V10 to V8 – was the rule change successful?

In 2006, the FIA introduced a new rule that the 3 litre V10 engines were out and the 2.4 litre V8 engines were in.

Formula 1 has become a much safer sport. Cars now sport a variety of safety features which allows modern racing drivers to walk away from horrific crashes which they would not have survived years earlier. The last time a driver died on the track was 1994.

Despite this, the FIA still believe that more can be done to increase the safety margins and help protect the drivers further. However this sometimes compromises the whole essence of Formula 1. Formula 1 is meant to be the pinnacle of racing, mixing speed with cutting-edge technology.

The first reason that the FIA introduced this rule was in the hope that the cars would be slower and hence safer. Early on, teams predicted losing as much as 2.5 seconds a lap with the new engines on-board. It also meant radical changes to the cars’ design to ensure they were getting the best performance possible. Gone was the tactic of putting down as much power as possible out of the corner; In was trying to carry as much speed as possible through the corner to dissipate the effects of the differences in torque between the V10 and the V8 engines.

This is not the first time that the FIA have imposed engine restrictions. Before 2000, engine configurations were largely left up to the teams. Engine capacity was always limited, but the number of cylinders was always a team choice. Honda were at one stage considering a V12 engine as it would have provided a lower centre of gravity and more revs. In the end, they stuck with the V10 saying these positives were outweighed by the poor torque characteristics and engine lengths. In 2000, the FIA announced that all teams had to use a V10 engine. Toyota had unfortunately been developing a new V12 engine and lost out with this announcement. They had to pay a £6 million penalty and create a whole new engine in just one season.

Downsizing engine configuration and capacity will obviously leave the car with less BHP and this will affect the maximum speed of the car, as well as the torque patterns and acceleration.

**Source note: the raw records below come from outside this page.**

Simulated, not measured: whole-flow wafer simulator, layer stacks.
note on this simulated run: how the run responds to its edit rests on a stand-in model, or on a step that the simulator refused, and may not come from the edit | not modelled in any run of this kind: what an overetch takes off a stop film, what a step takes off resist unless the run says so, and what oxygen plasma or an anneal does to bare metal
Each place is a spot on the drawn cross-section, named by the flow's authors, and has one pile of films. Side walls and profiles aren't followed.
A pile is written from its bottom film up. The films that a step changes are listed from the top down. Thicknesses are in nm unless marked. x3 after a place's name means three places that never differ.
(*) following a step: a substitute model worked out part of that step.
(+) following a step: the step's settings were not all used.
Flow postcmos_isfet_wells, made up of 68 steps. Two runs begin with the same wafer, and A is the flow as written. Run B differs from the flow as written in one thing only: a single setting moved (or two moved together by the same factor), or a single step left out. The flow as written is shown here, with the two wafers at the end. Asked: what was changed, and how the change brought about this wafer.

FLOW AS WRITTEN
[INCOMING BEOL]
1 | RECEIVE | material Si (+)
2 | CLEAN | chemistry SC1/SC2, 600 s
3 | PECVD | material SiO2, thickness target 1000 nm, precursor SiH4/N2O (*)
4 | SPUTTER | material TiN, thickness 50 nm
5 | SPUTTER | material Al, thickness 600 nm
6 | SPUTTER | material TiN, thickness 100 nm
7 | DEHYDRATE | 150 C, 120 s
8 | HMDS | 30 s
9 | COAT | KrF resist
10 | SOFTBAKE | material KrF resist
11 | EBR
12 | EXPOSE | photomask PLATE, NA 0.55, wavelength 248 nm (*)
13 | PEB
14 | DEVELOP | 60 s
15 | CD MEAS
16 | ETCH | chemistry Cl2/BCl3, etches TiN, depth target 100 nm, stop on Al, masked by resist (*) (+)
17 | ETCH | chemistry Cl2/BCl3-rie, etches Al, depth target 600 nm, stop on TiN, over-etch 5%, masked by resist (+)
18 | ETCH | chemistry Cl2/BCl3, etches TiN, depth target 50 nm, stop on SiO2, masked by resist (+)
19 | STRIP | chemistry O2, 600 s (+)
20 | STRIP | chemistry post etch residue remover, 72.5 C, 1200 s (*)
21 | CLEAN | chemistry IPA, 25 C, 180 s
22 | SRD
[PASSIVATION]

As it turns out, the teams’ predictions of losing about 2.5 seconds a lap were nearly spot on. In previous years, Formula 1 cars would be about one and a half seconds per lap faster than the year before through technological advances. . Between the 2005 and 2006 season, Formula 1 cars were just over a second down on lap times from the previous year. This shows that the estimate of 2.5 seconds loss was a pretty good guess.

Of course, this varies from track to track and in some cases such as Monaco, the cars were actually going faster. Monaco is seen as one of the most dangerous tracks – the track is narrow and there aren’t many run off areas. So this looks like it contradicts the FIA’s objective of creating a safer sport. Why were the cars at Monaco quicker this season? Because the cornering speeds were higher and there are a lot of tight corners at Monaco! Again, this contradicts the FIA’s main objective. Corners are generally more dangerous than straights because it’s where the majority of overtakes take place and if something is wrong with the car – maybe a flat tyre or part of the car is damaged – it is more likely that the car will go out of control and crash.

The second objective of the introduction rul change was to save money. Short term this has not worked. All the teams have had to spend money designing and developing a new engine, and then redesign their car around the engine performance. Long term, it will probably be cheaper as the V8 engines are cheaper to produce, however it may be a long while before the teams see the full positive monetary effects that this rule change was meant to usher in.

Overall, did the rule change work? The safety aspect: Yes, they slowed the cars down however they did not slow them down where in mattered the most – the corners. The money perspective: Costs may be down long term, but it’s impossible to say how much the change has affected the teams. The new engine homologation rule and the engine concessions will affect the engine costs far more than the introduction of the V8 engine did. The new rule also stifles the very soul of Formula 1 – innovation, particularly when they also ban innovations such as mass dampers and new style wings. Overall, I do not believe that the rule change was successful.